A mine has been detected and identified in Singapore waters. An Unmanned Surface Vessel (USV) sails out and autonomously launches the K-STER Expendable Mine Disposal System (EMDS).
Operators remotely control the EMDS from a station on shore, steering it towards the mine.
The coast is clear; the crew has its target squarely in its sights. The operators fire the EMDS, successfully detonating the mine.
This trial by the Republic of Singapore Navy's (RSN's) 6th Flotilla on 29 Jan marked its first successful neutralisation of a simulated underwater threat by a USV – the first of its kind in the world.
Charting a new course
The development of such unmanned capabilities is one of the RSN's key focus areas as part of a recent restructuring to strengthen its capabilities.
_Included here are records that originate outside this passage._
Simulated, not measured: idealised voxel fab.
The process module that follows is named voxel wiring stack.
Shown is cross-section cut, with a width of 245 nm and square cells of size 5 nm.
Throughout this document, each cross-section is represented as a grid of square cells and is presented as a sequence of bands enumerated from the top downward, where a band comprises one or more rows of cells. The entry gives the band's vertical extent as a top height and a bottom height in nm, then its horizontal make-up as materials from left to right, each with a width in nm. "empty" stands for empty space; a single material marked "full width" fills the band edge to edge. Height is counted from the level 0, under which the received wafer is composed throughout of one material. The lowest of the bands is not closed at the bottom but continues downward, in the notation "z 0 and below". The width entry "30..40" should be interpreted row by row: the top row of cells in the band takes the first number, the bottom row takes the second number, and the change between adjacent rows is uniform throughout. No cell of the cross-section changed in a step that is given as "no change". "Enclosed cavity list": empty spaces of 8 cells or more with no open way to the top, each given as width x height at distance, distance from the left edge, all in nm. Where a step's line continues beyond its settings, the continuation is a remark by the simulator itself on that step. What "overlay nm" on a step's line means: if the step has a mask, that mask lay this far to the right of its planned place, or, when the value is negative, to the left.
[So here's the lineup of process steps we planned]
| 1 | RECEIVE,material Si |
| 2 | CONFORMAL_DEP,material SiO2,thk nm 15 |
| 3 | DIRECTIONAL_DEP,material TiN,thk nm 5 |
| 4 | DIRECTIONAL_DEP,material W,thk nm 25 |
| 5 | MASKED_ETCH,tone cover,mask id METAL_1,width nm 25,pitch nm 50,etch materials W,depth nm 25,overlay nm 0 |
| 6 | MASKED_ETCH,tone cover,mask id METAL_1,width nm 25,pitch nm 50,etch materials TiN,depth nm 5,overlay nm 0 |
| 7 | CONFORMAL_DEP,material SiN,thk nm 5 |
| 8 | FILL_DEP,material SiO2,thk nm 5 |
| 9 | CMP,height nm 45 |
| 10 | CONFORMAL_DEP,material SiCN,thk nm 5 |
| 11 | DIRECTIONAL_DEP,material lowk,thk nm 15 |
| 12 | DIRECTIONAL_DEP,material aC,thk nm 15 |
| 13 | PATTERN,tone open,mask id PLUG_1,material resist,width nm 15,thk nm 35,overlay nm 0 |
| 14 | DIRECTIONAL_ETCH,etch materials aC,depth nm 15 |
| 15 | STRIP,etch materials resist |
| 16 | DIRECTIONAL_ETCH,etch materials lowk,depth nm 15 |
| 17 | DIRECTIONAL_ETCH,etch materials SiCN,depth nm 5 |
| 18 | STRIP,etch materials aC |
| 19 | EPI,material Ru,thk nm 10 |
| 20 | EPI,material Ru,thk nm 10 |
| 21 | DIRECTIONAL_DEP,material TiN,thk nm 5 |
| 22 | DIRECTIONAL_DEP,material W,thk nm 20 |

Under the new structure, 6th Flotilla will helm the development and deployment of unmanned surface and underwater craft.
Chief of Navy Rear-Admiral Aaron Beng officiated the inauguration of the new flotilla in the RSN Flotilla Inauguration Ceremony on 9 Mar.
The RSN is working alongside partners – such as the Defence Science and Technology Agency and DSO National Laboratories – to trial and fine-tune the use of unmanned vessels for maritime security operations, including mine clearance.
In the past, all maritime security operations were conducted by manned ships. For example, if sea lanes needed to be cleared of underwater threats like mines, the RSN would deploy its Mine Countermeasure Vessels (MCMVs).
As technology evolved, the EMDS was introduced in 2012 and deployed off the MCMV to keep some distance between the ship and the threat.
With the introduction of the Mine Countermeasure (MCM) USVs in 2017, the crew is kept entirely ashore, out of harm's way, while the USV investigates and neutralises the underwater threats.
Saving time & manpower
"Having the EMDS launched from an unmanned vessel makes sense because it saves a lot of manpower and time," said Major (MAJ) Sandra Leo, 33, Executive Officer of the MCM Squadron in 6th Flotilla.
Currently, when the EMDS is launched from one of the MCMVs, its crew has to manually deploy the 50kg system with a crane. With the MCM USV, the EMDS can be pre-loaded and launched autonomously.
It takes about 10 minutes to launch the MCM USV with the EMDS to sea for operations, while an MCMV out at sea needs about 30 minutes to prepare and launch.
The adoption of unmanned technology also reduces the manpower needed for such operations. A total of three people – a Mine Hunting Officer and two USV operators – are needed to operate the EMDS from the unmanned control station, compared to a MCMV that has 32 crew on board.
Moving from remote to autonomous
In addition to the MCM USVs, the RSN is trialling the use of USVs for maritime security to conduct round-the-clock patrols as well as investigate and intercept suspicious vessels in Singapore waters.
Sea trials for these self-driving Maritime Security USVs will be completed by the end of this year.
To MAJ Leo, it is a privilege to be part of this project: "It's an exciting time to be in 6th Flotilla – we are pushing boundaries and realising dreams as we write the next chapter for our unmanned journey."